Equally important are easements – legal rights others might have to use a part of your property. Common easements include utility companies’ right to access lines or pipes in your yard, or a neighbor’s right-of-way to a shared driveway. Easements should be disclosed in the home sale. They’re usually not a big deal, but you need to know about them because they can limit what you can do. For example, if there’s a sewer line easement, you typically can’t build a pool or garage on that section of your lot. Some easements are obvious (like a utility pole), others are “invisible” (underground pipes). The key is to ask for and review the county records. And if you’re unsure, consult your title report or attorney.

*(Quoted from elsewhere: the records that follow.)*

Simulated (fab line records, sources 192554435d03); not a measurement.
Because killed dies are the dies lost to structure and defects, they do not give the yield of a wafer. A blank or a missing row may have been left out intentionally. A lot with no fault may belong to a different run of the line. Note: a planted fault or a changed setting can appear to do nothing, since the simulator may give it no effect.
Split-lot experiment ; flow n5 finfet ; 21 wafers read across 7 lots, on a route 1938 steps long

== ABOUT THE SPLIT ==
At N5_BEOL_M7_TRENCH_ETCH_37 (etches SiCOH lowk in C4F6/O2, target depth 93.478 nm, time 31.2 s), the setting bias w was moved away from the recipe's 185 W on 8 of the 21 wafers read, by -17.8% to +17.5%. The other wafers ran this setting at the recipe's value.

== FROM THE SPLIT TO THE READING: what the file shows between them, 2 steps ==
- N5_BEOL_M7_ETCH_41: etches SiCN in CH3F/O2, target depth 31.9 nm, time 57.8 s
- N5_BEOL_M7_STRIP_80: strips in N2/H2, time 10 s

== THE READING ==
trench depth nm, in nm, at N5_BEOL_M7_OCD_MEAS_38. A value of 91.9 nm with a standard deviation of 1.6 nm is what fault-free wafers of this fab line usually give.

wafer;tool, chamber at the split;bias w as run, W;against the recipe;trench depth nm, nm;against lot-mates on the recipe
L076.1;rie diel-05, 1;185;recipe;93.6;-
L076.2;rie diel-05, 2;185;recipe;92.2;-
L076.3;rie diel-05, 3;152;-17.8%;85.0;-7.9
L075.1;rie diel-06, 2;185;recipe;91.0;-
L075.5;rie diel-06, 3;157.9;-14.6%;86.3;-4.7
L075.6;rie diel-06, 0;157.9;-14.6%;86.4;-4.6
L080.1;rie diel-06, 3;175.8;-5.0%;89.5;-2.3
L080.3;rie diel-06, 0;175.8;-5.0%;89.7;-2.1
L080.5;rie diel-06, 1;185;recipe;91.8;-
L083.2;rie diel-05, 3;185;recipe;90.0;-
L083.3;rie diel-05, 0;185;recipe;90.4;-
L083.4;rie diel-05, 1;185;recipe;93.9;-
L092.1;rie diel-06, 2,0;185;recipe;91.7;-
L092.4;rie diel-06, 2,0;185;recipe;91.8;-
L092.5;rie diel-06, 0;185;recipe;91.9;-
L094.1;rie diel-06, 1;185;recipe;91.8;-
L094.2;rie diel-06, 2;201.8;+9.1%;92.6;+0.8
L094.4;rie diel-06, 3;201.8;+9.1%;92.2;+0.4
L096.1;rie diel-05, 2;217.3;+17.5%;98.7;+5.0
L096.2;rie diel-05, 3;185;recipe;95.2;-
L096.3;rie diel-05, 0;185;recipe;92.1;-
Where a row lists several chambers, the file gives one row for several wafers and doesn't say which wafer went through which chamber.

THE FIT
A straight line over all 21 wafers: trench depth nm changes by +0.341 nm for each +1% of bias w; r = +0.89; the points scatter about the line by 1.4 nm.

9. Renovation Hurdles Are Real

Planning to customize or fix up your new home? Great – just go in prepared. Renovations often take longer and cost more than anticipated (the old rule of adding 10% contingency is there for a reason). Older homes, in particular, can hide surprises behind the walls. It’s common to start a project and discover outdated wiring or plumbing that isn’t up to code and must be upgraded, or find hidden water damage or even asbestos that requires professional remediation. Before you swing that sledgehammer, check what permits you’ll need. Getting permits isn’t just “red tape” – it ensures the work is done safely and legally, and it protects you when you go to resell (unpermitted work can complicate sales or insurance). Also, factor in the inconvenience: renovating your only bathroom, for example, might mean arranging temporary housing or a very close relationship with the gym shower. If you’re in a condo or co-op, there may be additional hurdles like board approval or limited hours when contractors can work.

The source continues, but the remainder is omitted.